My Twilight Confession: The Upside of Obsession
January 5th, 2009 by Traci Post
I confess. I am a Twilight fanatic. In a matter of two weeks, I read all four books, saw the movie twice, and bought the soundtrack. It was like a sickness, I couldn’t stop. I tried to fight it at first, but by the fourth chapter I’d completely given into the madness. I buried my nose deep into the books during every free moment, stealing myself away from much-needed sleep and midday meals.
After a few days in my Twilight-induced haze, I suddenly thought…what the hell was up with me? Why did these books have me suddenly relishing my 90-minute bus commute? Why couldn’t I put them down? Why had I become possessed by a desperate need to know about a gorgeous teenage vampire and his plain human girlfriend?
The romance. Ah, romance. That sweet rush of breathlessness.
I remembered romance. I missed romance.
Finding Romance in My Own Life
And then I was awake. I was ripped out of the doldrums of my work-home-sleep-work-home-sleep life and awakened to the fact that I had been asleep. It’s so easy to get lost in the day to day, to lose oneself to schedules and obligations, and getting comfortable translates so quickly into getting bored. The importance of romance is so easily forgotten, yet so easily reclaimed.
So why didn’t I? What was stopping me?
Nothing, it seems. (Well, nothing but a bit of sweetly misplaced jealousy. I promise, Honey…I know Edward Cullen is fictional. I want to be with you.) I decided to allow myself to remember that exciting newness from when my husband and I met, and that desperate feeling I’d get when he was away from me. I remembered, and I felt it again.
And, magically, it was all back. The kisses started to linger, my heart jumped when I remembered the shocking blue of his eyes, and the gap between us that seemed necessary for sound sleep closed when I remembered how my cheek fit just so on his chest.
Dear readers, please stop gagging now. My point is not to make you nauseated, but to make you look a little deeper.

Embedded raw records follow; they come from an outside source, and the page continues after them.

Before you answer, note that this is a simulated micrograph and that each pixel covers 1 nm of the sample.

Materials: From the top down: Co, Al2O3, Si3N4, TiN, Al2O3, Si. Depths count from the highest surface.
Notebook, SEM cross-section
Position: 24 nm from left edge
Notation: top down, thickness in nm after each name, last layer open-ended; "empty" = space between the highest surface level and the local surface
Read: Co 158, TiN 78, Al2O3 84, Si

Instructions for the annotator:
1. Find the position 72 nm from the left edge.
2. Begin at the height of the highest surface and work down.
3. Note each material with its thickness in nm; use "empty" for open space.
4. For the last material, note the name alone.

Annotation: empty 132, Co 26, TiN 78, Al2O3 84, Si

What’s Your Obsession Telling You?
What is your obsession? What’s that one pretend thing that you just can’t get enough of? And what is it telling you?
It’s saying something when it stirs inside you and keeps you awake. It’s speaking to you — and you should listen. Wake up and pay attention. Don’t let yourself be satisfied simply by visiting a make-believe world again and again…bring it into your life. Create it for yourself.
Maybe your obsession is an old movie. Perhaps you could spend the afternoon snatching up beautiful vintage finds? Or maybe it’s Jane Austen. Remind yourself that your husband is your Mr. Darcy. Maybe it’s James Bond. Get yourself a fancy gadget, a tux, and a martini. Indulge your fantasy and allow yourself the joy. It’s really not as hard as it seems. Maybe it will spur you to be a little more romantic, a little more daring, a little more willing to bring excitement back into your life.